The Carlson School is Buzzing—Even During Summer Break
Thursday, July 28, 2016
Summer has traditionally been a quiet time at the Carlson School. Other than Part-Time MBA classes, camps, and maybe a few new student tours; our buildings have stood relatively empty over the break.
That is no longer the case. And the increased activity we see now is the byproduct of significant changes underfoot in business education.
The way today’s professionals consume education is quite different from a decade ago. While the MBA remains the core of the graduate business education experience, it is no longer the only option. More and more students (and employers) are looking for specialization and to meet that market demand, the Carlson School has launched several new degree types over the past two years.

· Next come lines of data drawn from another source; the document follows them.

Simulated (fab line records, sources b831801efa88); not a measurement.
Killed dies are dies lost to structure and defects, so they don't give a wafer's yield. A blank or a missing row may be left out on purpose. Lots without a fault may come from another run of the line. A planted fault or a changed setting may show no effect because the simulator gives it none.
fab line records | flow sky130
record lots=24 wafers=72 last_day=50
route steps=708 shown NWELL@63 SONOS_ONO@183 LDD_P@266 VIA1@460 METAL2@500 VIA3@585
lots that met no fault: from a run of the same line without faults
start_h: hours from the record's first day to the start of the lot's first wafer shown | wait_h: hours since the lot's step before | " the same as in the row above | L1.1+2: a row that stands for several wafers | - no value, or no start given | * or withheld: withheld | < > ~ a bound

This started with our Master’s in Business Analytics program which just began its third class. In a very short time we’ve seen this program grow from 24 to 40 to 83 students this June. Corporate demand for our graduates, who get to put their instruction to practice on real projects in our Analytics lab, has matched the impressive rise in enrollment.
A week after we welcomed our newest MSBA class, the first cohort in our new MS in Finance Program arrived on campus. This one-year program is designed for early career professionals to transition into or accelerate their careers in corporate finance, security analysis and portfolio management, investment and commercial banking, risk management, and more. The feedback I’ve heard from our faculty about the caliber of the students has been fantastic.
Finally, a third new program also started last month. However, its students will only be spending a weekend at the Carlson School this summer. Instead students in our Industry MBA program–a one-year program for current and past congressional staffers that provides them valuable business knowledge in the health care, energy, technology and finance industries–will be completing the bulk of their courses from their computers.
We aren’t done adding new programs with the Master of Science in Supply Chain Management soon to debut. In addition, we’ve been taking a close look at how we deliver our existing programs, and I have been thrilled with the innovation we’ve seen with online delivery that is allowing us to better serve professionals in Greater Minnesota and the surrounding region with the distance version of our part-time MBA, as well as how our we’re incorporating more and more experiential opportunities into our curriculum at both grad and undergraduate levels.
The world of business is ever-evolving and it is exciting to be leading the charge in being responsive to the changing needs.